Why Pipe Stretch Matters
Steel is stiff, but it is not infinitely stiff. Hang a long enough steel cable and the weight at the bottom will stretch the cable measurably. Do the same with a drill pipe string and the same physics applies. A 4,000-metre string of 5-inch drill pipe weighs approximately 700,000 newtons in air. The bottom 100 metres of that string hangs from the pipe above it; the top 100 metres supports all the pipe below it. The stress is highest at the top and decreases to zero at the bottom (or at the neutral point, where the string transitions from tension to compression under the weight of the drill collars and bit weight).
Because steel has a Young's modulus of about 200 gigapascals, the relationship between stress and strain is direct and predictable. The total stretch from the hanging weight of the pipe can be calculated precisely if you know the string's cross-section, weight, and length. What makes the calculation complicated in practice is that several forces act simultaneously, each adding or subtracting from the net pipe length, and some of these forces change during the well operations.
Fast Facts
The thermal expansion of production tubing is a well-documented challenge in Canadian oil sands SAGD operations. Cold Lake and Peace River SAGD pairs inject steam at 250 to 300°C. When the tubing is heated from ambient temperature (approximately 5°C surface, 25 to 40°C at reservoir depth) to SAGD operating temperature, the total tubing length can increase by 1.5 to 2.5 metres in a typical 600-metre horizontal well. This elongation must be accommodated by an expansion joint in the tubing string, or the tubing will buckle inside the casing. Expansion joints are a standard component of SAGD completion strings for this reason.
Calculating Pipe Stretch
The stretch from hanging weight alone (the Hooke's Law stretch) is calculated as the integral of the weight below any reference point divided by the pipe's axial stiffness (cross-sectional area times Young's modulus). For a uniform string, this simplifies to:
Stretch = (W × L²) / (2 × A × E)
where W is the weight per unit length of the pipe in air, L is the string length, A is the cross-sectional area of the pipe wall, and E is Young's modulus of steel (approximately 200,000 MPa). In practice, the string is not uniform (it may include drill collars, heavyweight pipe, and different tubing sizes), and the calculation is done numerically section by section.

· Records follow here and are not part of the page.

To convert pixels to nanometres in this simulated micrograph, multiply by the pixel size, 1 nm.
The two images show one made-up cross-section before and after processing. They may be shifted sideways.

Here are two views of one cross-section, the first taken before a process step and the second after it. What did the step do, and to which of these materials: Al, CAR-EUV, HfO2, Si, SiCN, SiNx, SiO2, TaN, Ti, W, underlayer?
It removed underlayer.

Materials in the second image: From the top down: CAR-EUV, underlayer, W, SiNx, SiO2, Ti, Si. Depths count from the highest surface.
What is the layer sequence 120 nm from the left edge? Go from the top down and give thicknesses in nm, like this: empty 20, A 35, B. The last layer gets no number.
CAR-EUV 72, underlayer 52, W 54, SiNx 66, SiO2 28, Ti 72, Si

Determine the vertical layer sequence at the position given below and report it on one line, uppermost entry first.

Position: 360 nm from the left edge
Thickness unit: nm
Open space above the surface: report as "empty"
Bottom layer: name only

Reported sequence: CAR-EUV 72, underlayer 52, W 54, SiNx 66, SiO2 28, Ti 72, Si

The pressure stretch (piston effect) depends on where closed-end boundary conditions exist in the string. A packer set in the wellbore creates a closed-end condition: the pressure acting on the pipe cross-section at the packer pushes the tubing upward above the packer (or downward if the string is anchored and the pressure is external). The magnitude of this stretch depends on the area of the restriction and the pressure differential across it.
The ballooning stretch, also called the pressure differential stretch, occurs because internal and external pressure affect the pipe's radial dimensions and, through Poisson's ratio, its axial length. A pipe with higher internal than external pressure tends to barrel out radially and shorten axially (negative stretch). This effect is small per unit length but can accumulate over thousands of metres.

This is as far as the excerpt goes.